ZipRecruiter heads into its Q1 2026 earnings report — due after the close today — with options traders taking a strikingly bullish stance, even as the stock's year still looks bruised.
Options positioning is the most telling signal into the print. The put/call ratio has collapsed to just 0.11, well below its 20-day mean of 0.25 and near the bottom of its 52-week range. Calls are swamping puts by roughly nine to one. That is not a market bracing for bad news. It follows a dramatic shift: through most of March and into mid-April, the PCR was running above 0.58 — close to the 52-week high of 0.65 — then flipped hard as the stock doubled off its lows. The stock has surged 48% over the past month to close at $3.10, recovering sharply after spending much of Q1 below $2. That 1-week gain of 6% adds to a move that has clearly pulled fresh call buyers in.
Short interest tells a less excitable story. At 6.6% of the free float, shorts are present but not historically extreme, and the position has actually been declining — down 3.2% over the past week. Borrow remains cheap at 1.1% annualised, and availability is loose, meaning there is no meaningful squeeze dynamic to amplify the move. The ORTEX short score of 48.5 is mid-range. None of that screams imminent capitulation from the bearish side.

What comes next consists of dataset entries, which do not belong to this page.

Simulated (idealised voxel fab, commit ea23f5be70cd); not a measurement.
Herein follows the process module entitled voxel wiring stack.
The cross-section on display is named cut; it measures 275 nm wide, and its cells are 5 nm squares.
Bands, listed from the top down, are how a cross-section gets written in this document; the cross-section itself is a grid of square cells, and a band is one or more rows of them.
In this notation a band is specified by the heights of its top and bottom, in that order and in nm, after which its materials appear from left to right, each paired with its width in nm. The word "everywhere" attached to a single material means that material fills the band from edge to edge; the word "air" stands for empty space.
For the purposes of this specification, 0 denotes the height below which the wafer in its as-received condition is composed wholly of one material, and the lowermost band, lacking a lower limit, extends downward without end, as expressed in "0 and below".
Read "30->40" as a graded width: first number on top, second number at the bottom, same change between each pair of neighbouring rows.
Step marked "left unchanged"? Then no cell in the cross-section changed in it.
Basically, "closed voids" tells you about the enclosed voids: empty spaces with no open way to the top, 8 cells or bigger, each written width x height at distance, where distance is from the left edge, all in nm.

The analyst backdrop is notably cautious, though the most recent formal updates date to February — following the Q4 print, which saw the stock fall 23.5% in a single session. That reaction prompted UBS to cut its target from $4.50 to $2.50, and Barclays from $5.00 to $3.00. Both maintained neutral ratings. The stock has since traded well above those February targets, which now look conservative. The mean target from that cohort implies roughly 9% downside from current levels, but given the gap between those stale targets and the recent price action, the figures carry limited forward weight until analysts revisit after today's results. The EPS momentum 90-day factor sits at the 91st percentile, suggesting forward estimates have been moving higher — and that may be part of what is pulling buyers in.
Insider selling in the name has been persistent. CEO Ian Siegel sold shares on at least five separate occasions between mid-March and early April, at prices ranging from roughly $1.86 to $2.07. President David Travers also sold in March. The values are small in dollar terms — individual transactions largely in the tens of thousands — and appear likely to be plan-based sales, but the pattern is one-directional. No insider has purchased shares in the window available in the data. Net insider selling over the past 90 days totals around $450,000, which does not suggest internal conviction that the stock was deeply undervalued at those prices.
Today's print is therefore a test of whether a recovering online employment marketplace — operating at a PE near 8.6x and EV/EBITDA of 6.4x against an estimated EBITDA of roughly $5.8m — can show stabilisation in revenue trends and a credible path to growth after a year of persistent estimate cuts.